Waiting On The Eleventh Circuit

While the U.S. Court of Appeals for the Eleventh Circuit continues to consider whether the new statute of limitations in the Sarbanes-Oxley Act of 2002 revives time-barred claims, the district court split on the issue remains unresolved. Two recent decisions from the S.D.N.Y., in prominent cases, come to different conclusions.

In In re Worldcom, Inc. Sec. Litig., 2004 WL 1435356 (S.D.N.Y. June 28, 2004), Judge Cote found that “there is no explicit language in the statute” that would operate to revive time-barred claims and lengthening the statute of limitations in this manner “would affect the substantive rights of the defendants by depriving them of a defense on which they were entitled to rely.” Accordingly, the court held that “Sarbanes-Oxley does not revive previously time-barred private securities fraud claims” and dismissed certain claims in the case that had expired in June 2002 (a month before Sarbanes-Oxley was passed).

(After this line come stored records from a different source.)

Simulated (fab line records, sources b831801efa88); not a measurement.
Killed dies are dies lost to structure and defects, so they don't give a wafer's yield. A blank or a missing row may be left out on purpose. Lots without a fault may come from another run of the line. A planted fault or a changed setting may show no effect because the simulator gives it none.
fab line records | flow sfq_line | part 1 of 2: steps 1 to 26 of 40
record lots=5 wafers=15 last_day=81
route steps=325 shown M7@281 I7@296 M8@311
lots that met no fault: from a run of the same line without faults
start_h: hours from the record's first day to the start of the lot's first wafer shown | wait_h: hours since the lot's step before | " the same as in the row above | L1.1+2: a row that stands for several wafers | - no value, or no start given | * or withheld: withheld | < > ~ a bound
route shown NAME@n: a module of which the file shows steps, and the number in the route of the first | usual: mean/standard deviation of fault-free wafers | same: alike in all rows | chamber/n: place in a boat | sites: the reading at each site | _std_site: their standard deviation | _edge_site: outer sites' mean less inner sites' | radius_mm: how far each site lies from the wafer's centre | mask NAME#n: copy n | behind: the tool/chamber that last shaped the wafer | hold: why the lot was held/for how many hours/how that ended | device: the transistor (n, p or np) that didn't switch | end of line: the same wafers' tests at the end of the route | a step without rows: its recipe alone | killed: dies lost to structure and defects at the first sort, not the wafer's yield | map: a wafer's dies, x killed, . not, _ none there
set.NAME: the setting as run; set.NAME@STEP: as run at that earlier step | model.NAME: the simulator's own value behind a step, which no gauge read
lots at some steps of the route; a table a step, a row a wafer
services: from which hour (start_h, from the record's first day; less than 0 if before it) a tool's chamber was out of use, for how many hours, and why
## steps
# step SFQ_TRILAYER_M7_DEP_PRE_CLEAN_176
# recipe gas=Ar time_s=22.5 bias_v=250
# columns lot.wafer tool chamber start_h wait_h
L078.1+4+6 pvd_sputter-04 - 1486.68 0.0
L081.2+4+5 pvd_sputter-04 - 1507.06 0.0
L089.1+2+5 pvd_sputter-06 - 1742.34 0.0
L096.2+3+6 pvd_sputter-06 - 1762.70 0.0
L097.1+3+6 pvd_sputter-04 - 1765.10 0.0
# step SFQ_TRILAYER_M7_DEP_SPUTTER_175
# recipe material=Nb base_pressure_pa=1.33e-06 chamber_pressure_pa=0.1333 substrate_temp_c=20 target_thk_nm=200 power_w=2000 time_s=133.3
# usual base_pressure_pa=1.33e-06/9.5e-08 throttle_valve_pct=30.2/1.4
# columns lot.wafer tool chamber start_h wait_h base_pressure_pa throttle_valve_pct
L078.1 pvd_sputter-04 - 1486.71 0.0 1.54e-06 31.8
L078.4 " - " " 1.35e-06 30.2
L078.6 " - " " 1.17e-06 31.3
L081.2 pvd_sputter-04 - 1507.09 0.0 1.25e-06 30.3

In In re AOL Time Warner, Inc. Sec. and “ERISA” Litig., 2004 WL 992991 (S.D.N.Y. May 5, 2004), Judge Kram went in another direction. In that case, the first class action was filed on July 18, 2002 (two weeks before Sarbanes-Oxley was passed). The court held that the plaintiffs’ otherwise time-barred claims would have been revived if the plaintiffs had filed after the passage of Sarbanes-Oxley. Although “in most cases, class actions or otherwise, the date of the first filing is the operative one for statute of limitations purposes,” the court decided that the filing date of the consolidated complaint, September 16, 2002, should be the operative date in the instant case. As a result, the longer statute of limitations in Sarbanes-Oxley applied and the otherwise time-barred claims could proceed. The court justified this rather extraordinary decision by arguing that any other result would punish the plaintiffs for filing too early and lead to a mass opt-out from the class.